A safety investigation focused on the San Francisco’s Golden Gate Bridge concluded with several recommendations which have a good portion of the city’s biking community up in arms. An expert hired to report on the quality of bicycle and pedestrian safety measures on the iconic bridge recently advised the city to impose a speed limit for bike riders commuting on the bridge’s pathways. According to city officials who support the measure, the speed limit is intended to prevent future bicycle accidents and make the bridge a safer place for everyone.
However, many bikers-especially those who traverse the bridge everyday-say that the speed limit is unnecessary and inconvenient. Many assert that the bridge doesn’t need any extra safety precautions since the number of bike-related accidents that occur there is so minimal. Critics have convinced city legislators to table the motion pending further discussion, but the speed limit continues to spark political interest.
The specific law under consideration would impose a 10 mile per hour speed limit on all bikers as they move across the Golden Gate Bridge. This restriction would move to 5 miles per hour in construction zones and near bridge towers. Biker’s speeds would be monitored using a radar gun, and violating the new speed limit could result in a $100 fine.
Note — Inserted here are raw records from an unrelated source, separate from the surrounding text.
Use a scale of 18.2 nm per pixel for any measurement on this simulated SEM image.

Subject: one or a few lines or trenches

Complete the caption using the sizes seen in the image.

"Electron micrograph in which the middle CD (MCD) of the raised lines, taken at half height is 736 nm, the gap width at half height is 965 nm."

A study revealing that 164 bicycle accidents have occurred on the bridge during the past 10 years-almost 40 percent of which were partially caused by excessive speed-is being cited by both sides of this controversial issue. Proponents of the measure claim that this number could be reduced significantly under the new speed restrictions. Critics, however, believe that the accident rate is too nominal to justify such strong action.
As debate continues, this motion could remain in limbo for a while. However, we will attempt to keep you posted on new developments as they arise.